We can see that innate ability played a much larger role in baseball's past because the difference between the gifted player and the average player was so great but, since training techniques have improved as has our baseball farm system, the ability of the average player rivals the ability of the player with innate ability.
This is analogous to what I saw occurring in the sciences the only problem is what constitutes training techniques for the mind? This is not to say there are no gifted people for there are people who have an innate ability to work in certain fields but, what I am saying is that just like sports we can improve our ability to perform in a certain fields with proper training. This has been given empirical backing in the August 2006 issue of Scientific American:
Scientific American
This also does not imply we should not encourage gifted children to develop their abilities, for just as in sports children with innate abilities should be encouraged throughout their lives to reach their maximum potential. People also have to realize that gifted children do not necessarily become gifted adults, because by the time they reach adulthood many of their "average" cohorts have also improved their abilities. One only need look at the New York Times Article:
Prodigy Puzzle
The problem is that groundbreaking ideas don't occur in a vacuum, what good is it for Barry Bonds to hit a homerun (with no one on base) if the Giants are down by 5, for all his innate talent you need the entire team to perform to win a game. I believe the same thing occurs in science, much of the time ideas that advance a field dramatically are the culmination of years of research, and without that research groundbreaking ideas are not possible.
Newton's laws of motion were possible only after Descartes proclaimed only material causes may affect material objects. In fact the entire idea of Physics as a separate science was only made possible after Aristotle defined its boundaries. Calculus was made possible only after both geometry and algebra were well established. Einstein's General Theory of Relativity could only be rigorously formulated after Tensor Calculus was developed, which by necessity required Newton's or Leibniz's formulation of Calculus. Without the prior developments, Newton or Einstein would have to develop the entire background knowledge necessary before they could even think of formulating their ideas correctly.

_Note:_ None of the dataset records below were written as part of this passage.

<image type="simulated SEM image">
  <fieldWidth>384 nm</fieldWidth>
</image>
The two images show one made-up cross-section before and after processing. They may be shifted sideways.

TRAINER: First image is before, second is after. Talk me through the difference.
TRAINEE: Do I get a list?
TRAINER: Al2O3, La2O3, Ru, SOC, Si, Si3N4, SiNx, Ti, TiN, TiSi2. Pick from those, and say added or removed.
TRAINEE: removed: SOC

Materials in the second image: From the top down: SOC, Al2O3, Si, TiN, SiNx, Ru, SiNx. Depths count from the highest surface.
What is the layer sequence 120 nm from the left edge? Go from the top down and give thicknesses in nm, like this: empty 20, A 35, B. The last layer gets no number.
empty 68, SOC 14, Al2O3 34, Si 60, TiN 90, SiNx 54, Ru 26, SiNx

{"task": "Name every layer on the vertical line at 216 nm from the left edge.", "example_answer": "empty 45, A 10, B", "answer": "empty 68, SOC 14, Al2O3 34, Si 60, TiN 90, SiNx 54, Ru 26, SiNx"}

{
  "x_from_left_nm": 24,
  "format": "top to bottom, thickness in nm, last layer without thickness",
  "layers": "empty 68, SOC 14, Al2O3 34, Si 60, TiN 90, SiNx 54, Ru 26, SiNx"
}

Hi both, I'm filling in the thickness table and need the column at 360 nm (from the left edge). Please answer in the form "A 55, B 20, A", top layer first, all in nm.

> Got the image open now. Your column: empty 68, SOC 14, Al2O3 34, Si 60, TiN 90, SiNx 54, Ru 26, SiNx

Besides background knowledge one also needs the "right" ideas, this is where individual creativity and thought comes in. If one reads the above article "Prodigy Puzzle" one finds that neither William Shockley or Luis Alvarez were deemed prodigies yet both won Nobel prizes, while none of the Termite protege's won a Nobel. This goes to show that sheer intelligence does not a Nobel Laureate make, one needs ideas, especially the "right" ideas.